Student Data Collection Is Out of Control

Khaliah Barnes

Khaliah Barnes is the director of the student privacy project at the Electronic Privacy Information Center.

Updated December 19, 2014, 12:33 PM

The collection of student data is out of control. No longer do schools simply record attendance and grades. Now every test score and every interaction with a digital learning tool is recorded. Data gathering includes health, fitness and sleeping habits, sexual activity, prescription drug use, alcohol use and disciplinary matters. Students’ attitudes, sociability and even "enthusiasm" are quantified, analyzed, recorded and dropped into giant data systems.

Rampant data collection is not only destroying student privacy, it also threatens students’ intellectual freedom.

Some schools use radio frequency identification tags to track student location throughout the school day. Other schools use “human monitoring services” that read student email and then contact local law enforcement if something is amiss. Students and parents will never see the vast majority of information collected.

The push for big data in education has also contributed to data breaches and has made student information susceptible to being sold for purposes unrelated to the collection. My organization sued the Education Department for weakening a forty-year-old student privacy law and allowing private companies increased access to student data.
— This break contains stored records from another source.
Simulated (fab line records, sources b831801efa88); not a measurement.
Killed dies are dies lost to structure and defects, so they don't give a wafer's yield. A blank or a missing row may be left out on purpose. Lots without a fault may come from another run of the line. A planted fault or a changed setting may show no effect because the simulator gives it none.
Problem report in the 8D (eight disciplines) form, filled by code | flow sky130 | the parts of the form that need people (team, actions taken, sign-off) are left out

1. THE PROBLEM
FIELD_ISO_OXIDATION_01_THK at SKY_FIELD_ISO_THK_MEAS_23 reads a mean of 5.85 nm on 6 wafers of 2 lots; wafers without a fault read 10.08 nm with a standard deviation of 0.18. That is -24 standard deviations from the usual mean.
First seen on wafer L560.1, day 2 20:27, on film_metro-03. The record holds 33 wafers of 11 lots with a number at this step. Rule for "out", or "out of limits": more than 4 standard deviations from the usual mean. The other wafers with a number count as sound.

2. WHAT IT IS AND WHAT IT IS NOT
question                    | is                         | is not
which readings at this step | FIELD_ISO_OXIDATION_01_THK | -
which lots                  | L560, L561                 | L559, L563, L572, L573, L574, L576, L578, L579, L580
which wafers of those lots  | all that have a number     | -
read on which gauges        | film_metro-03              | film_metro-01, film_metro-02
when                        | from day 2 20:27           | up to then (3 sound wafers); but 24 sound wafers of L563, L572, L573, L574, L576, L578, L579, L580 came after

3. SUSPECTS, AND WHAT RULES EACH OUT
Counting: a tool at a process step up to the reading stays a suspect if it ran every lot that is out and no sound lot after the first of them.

Rampant data collection is not only destroying student privacy, it also threatens students’ intellectual freedom. When schools record and analyze students’ every move and recorded thought, they chill expression and speech, stifling innovation and creativity.

Students should have a right to a privacy framework that limits data collection, gives rights to them and their families, and places responsibility on schools and companies that gather data. Senator Ed Markey of Massachusetts and others are working to update student privacy protections in Congress. Enacting a Student Privacy Bill of Rights is a top priority.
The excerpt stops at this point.